Feb 28, 2006 General Employment Issues

Federal Court Declines To Recognize A Privilege For Non-Disclosure Of Settlement Discussions In Subsequent, Collateral Litigation

In a result that was surprising to many lawyers, the U.S. Court of Appeals for the District of Columbia Circuit, which is often regarded as the second most important court in the land, ruled that there is no privilege from disclosure of settlement discussions and materials prepared for purposes of settlement negotiations in an earlier unrelated proceeding with the Government.  In re: Subpoena Duces Tecum issued to Commodity Futures Trading Commission, WD Energy Services, Inc., 439 F.3d 740, 755 (D.C. Cir. 2006).

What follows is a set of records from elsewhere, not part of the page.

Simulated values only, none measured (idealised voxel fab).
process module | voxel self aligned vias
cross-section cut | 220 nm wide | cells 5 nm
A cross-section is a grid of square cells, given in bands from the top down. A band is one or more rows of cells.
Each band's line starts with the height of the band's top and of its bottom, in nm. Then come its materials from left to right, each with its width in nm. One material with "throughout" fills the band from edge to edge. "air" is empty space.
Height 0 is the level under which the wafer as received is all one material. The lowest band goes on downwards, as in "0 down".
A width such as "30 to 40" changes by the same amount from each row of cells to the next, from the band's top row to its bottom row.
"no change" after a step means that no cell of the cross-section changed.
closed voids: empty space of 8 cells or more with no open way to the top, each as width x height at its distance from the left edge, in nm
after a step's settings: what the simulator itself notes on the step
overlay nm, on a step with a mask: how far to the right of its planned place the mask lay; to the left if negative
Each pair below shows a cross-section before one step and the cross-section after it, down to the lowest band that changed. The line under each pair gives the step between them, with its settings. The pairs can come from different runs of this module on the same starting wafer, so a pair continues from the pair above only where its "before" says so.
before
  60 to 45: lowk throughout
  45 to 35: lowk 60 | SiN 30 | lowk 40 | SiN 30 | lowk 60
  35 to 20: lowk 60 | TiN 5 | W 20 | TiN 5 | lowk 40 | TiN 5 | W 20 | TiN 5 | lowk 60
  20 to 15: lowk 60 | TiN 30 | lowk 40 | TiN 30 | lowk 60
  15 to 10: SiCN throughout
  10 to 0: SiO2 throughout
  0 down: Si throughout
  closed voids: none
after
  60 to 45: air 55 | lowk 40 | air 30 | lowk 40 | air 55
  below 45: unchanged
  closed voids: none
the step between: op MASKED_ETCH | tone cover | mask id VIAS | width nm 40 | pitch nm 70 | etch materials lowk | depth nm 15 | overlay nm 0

The dispute related to disclosures made in a prior case, in which the Commodity Futures Trading Commission (the “CFTC”) of the federal government had settled a claim that a natural gas supplier violated federal energy regulations.  During those settlement negotiations, the gas company had disclosed significant financial records.  Later, a California winery that was a large consumer of natural gas sued the gas company, contending that it had unlawfully manipulated the state energy market and injured the winery’s business.  The winery subpoenaed the CFTC, seeking production of the financial records submitted by the gas company during negotiation of the settlement of the CFTC’s charges.  The gas company moved to quash the subpoena on the grounds that its financial documents were protected from disclosure by a privilege for materials prepared for purposes of settlement.  The CFTC, represented by the Department of Justice, took the position that no settlement privilege exists in litigation in federal courts, and that the financial records should be disclosed to the winery in connection with its suit against the gas company.

The Court of Appeals avoided reaching the sweeping result sought by the government by ruling that the gas company had failed to establish that the documents sought had actually been prepared only for purposes of settlement discussions.  Therefore, the gas company failed to satisfy the necessary preconditions for the claimed privilege; that is, the materials sought (a) had not existed before the settlement discussions, and (b) were created only for purposes of settlement.  The court ruled that even if it were to recognize a settlement privilege, which it declined to do, no settlement privilege could apply to the disputed documents, which had not been shown to be created only for purposes of settlement.

In reaching its conclusion that there was no relevant privilege, the Court of Appeals observed, substantially in agreement with the Department of Justice’s position, that the existence of a settlement privilege in federal court lawsuits, is an “open question.”  The court specifically rejected the view previously expressed by another federal appeals court that the policy of encouraging the voluntary resolution of disputes requires that the federal courts recognize a settlement privilege in later, unrelated proceedings.  Goodyear Tire & Rubber Co. v. Chiles Power Supply, Inc., 332 F.3d 976, 977 (6th Cir. 2003).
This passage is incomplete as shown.